Monday, September 30, 2002

Edit: oopsie fixed.

Ok, I'm going to post some comments from one of my comments threads, because they should be seen on the front page. First, though, is this article written by Jay Bookman, which is a pretty accurate breakdown of exactly what the hell is going on here. It's not the first analysis I've seen of this type (I've made the point myself several times), but it explores accurately and intelligently exactly why the U.S. is moving in the direction of empire, despite the transparent rhetoric to the contrary from those who don't want the notoriously empire-averse American public to realize it's happening, or those who refuse to believe it themselves.

First is Yuval Rubenstein:

Certainly, this latest sideshow is maddening for its sheer irrelevance. However, when you stop to think about it, that's exactly what the pro-invasion crowd wants. Atrios just linked to what, IHMO, is the best analysis so far about the real motivation behind the desire to invade Iraq. The author, Jay Bookman, convincingly argues that invading Iraq is merely the neocons' first step in establishing an American empire. Lest you think this is merely crazed paranoia, Bookman offers some quotes from people like Robert Kagan who admit that this is their ultimate goal.

Therefore, I think those of us who consider ourselves anti-Imperialist (whether on the Left or Right)should be hammering home the point made by Bookman, instead of being bogged down in all these obfuscatory details. Specifically, we are wasting our time with all of our refutations concerning Saddam's WMD, connection to Al Queda, etc. because this only serves to deter us from discussing the real issue at hand. Of course, I could be dead wrong...
He's absolutely right, although the problem is that all these obfuscatory details serve as convenient justifications and if they're not refuted, they can be a problem. Fortunately, most of them avoid the real, basic critiques in question, and those that address said critiques are transparently weak (like trying to use the attempt on Bush 41 as proof that Saddam actually wants to get nuked.)

Next is Nick Sweeney:

It's the Bush modus operandi: objectives first, justifications once we think of them. Or even better, justifications once the original ones have been proven groundless. The means justify the end, because the end is the only constant.
The unfortunate part is that the ends are often so wildly arbitrary, and somehow manage to be both transparently obvious and yet difficult to address at the same time, thanks to the blizzard of annoying lies and spin brought up to justify whatever happens to be in their heads at the time. It doesn't necessarily even need to be consistent. We werenever at war with Europa and Oceania, citizen- to say otherwise is transparent WrongThink.

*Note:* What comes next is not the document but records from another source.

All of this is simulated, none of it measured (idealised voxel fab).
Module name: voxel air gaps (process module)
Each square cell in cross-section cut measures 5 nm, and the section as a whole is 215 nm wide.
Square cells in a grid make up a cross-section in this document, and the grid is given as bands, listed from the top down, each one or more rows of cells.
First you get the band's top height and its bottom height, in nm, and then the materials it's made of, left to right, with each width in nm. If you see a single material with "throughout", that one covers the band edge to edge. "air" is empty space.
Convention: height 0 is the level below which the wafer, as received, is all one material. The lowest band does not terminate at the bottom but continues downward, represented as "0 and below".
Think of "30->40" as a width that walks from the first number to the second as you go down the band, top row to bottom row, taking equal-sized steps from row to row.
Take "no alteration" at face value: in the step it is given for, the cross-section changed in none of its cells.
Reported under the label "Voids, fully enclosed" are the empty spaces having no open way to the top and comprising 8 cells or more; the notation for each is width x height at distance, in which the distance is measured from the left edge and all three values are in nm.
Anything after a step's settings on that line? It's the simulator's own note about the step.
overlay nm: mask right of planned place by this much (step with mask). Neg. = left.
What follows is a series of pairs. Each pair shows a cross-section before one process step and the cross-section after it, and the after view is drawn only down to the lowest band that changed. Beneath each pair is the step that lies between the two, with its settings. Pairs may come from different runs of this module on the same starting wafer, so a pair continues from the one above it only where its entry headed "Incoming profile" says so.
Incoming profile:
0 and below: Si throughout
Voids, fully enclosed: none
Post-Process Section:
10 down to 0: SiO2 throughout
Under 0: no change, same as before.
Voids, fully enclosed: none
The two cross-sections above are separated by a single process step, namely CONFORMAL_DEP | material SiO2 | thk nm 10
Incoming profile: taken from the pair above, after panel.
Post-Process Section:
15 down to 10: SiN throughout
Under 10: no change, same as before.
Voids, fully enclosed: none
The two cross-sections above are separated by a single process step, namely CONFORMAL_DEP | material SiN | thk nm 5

Finally is uber-poster Digby:

>>bullshit detectors are going off like obsessive-compulsive klaxons all around the world>>

You've got that right.

And Yuval's right about the Bookman piece. It's all there is anyone chooses to see it.

The problem is less that they don't know what the justifications are than that they are an undemocratic lot who are cynically using 9/11 as a pretext to launch this country into a completely new global foreign policy strategy that has nothing to do with it. They are obfuscating the reasons because they do not trust the citizens to allow them to do it if they know the truth.

Why am I not surprised that people such as this have huge hard ons for war and global empire?
They don't trust the citizens to allow them because they know they won't. That's the tricky little game involved in all of this. They say that Americans are reluctant of empire, and they're actually quite correct on that- but then they try to extend that to mean that the Americans that are currently in charge are reluctant of empire. As Bookman (and others) have pointed out, that's not correct in the slightest. It's a useful, entirely plausible defense against those who call "imperium" on them, though, because they can paint them as "conspiracy theorists" and take advantage of the tendency to paint all people of the same type (in this case, Americans) as having the same basic political culture, beliefs, and goals. Neo-conservatives are, as should be obvious, not like other Americans.